UC Santa Barbara’s Gevirtz School, along with UC Santa Barbara’s Interdisciplinary Emphasis in Applied Linguistics, presents the free public lecture “Developing L2 Sociopragmatic Competence: Creating a Social Context for Teaching Dynamic Interaction” on Thursday, May 14 from 4:00 - 5:15pm in the Education Room 1203 on the UC Santa Barbara campus. This event is free and open to the public. The event will feature speaker Dr. Zsuzsanna Abrams from University of California, Santa Cruz.
Abrams will present a lecture revolving around the latest phenomenon seen in recent research on pragmatics. She will discuss the rise in the dynamic nature of interpersonal communication: speaker intent (previously the primary/sole focus of research), participants’ background, and the social context all play significant and dynamic roles. Abrams will discuss not only learning how language maps onto meaning, but how L2 learners also need to learn how to manage interaction collaboratively. She will engage attendees to think about the consequences of how L2 classrooms offer learners few opportunities for navigating socially situated and dynamically negotiated exchanges. This presentation reports on a study that explores whether using a TV series as social context can help ameliorate some of the constraints of a shared L1 environment and facilitate the development of L2 sociopragmatic skills.
Dr. Zsuzsanna Abrams is an Associate Professor in the Department of Languages and Applied Linguistics with, an affiliation in German studies, at the University of California, Santa Cruz. Her teaching interests include language pedagogy, second language acquisition, intercultural communication, discourse analysis, computer-mediated communication, and applied linguistics.
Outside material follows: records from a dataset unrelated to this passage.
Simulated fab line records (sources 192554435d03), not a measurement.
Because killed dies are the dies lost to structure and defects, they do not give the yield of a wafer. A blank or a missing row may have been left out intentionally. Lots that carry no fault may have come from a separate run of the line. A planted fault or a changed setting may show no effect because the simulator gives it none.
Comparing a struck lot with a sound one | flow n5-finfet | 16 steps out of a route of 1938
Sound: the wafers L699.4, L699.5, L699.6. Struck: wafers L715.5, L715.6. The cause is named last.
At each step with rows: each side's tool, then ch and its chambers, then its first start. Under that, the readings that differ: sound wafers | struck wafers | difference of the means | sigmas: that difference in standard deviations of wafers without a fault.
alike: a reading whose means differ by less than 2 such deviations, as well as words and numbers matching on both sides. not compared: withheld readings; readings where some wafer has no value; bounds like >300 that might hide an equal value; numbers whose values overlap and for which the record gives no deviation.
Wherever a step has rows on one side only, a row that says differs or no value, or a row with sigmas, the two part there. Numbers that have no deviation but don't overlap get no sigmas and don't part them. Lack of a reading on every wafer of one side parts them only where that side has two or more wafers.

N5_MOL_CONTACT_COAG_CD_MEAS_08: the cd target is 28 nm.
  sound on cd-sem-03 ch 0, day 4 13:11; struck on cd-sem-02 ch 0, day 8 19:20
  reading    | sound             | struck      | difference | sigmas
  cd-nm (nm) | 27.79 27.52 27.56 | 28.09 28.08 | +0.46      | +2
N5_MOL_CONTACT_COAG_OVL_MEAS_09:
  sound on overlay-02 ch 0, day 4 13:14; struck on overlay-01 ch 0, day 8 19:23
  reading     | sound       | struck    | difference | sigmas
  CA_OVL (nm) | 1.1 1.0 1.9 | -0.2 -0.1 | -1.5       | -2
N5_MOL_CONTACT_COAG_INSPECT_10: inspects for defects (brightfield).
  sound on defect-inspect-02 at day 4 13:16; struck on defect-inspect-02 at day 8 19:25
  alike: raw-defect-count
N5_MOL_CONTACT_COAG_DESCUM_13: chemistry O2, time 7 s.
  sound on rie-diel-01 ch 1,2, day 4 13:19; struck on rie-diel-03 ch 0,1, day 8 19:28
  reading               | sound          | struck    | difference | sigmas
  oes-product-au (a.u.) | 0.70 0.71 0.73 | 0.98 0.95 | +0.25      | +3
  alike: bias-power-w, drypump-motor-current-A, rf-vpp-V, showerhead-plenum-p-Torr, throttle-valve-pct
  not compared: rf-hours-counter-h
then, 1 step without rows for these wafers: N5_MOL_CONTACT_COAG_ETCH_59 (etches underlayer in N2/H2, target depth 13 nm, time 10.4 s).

Applied Linguistics is an optional interdisciplinary Ph.D. emphasis offered at UCSB that provides empirical investigation and solutions of language-related issues, especially those of language education in teaching and learning languages. This emphasis also focuses on issues of bilingualism and biliteracy, language policy, language assessment, translation and interpretation lexicography, rhetoric, and composition.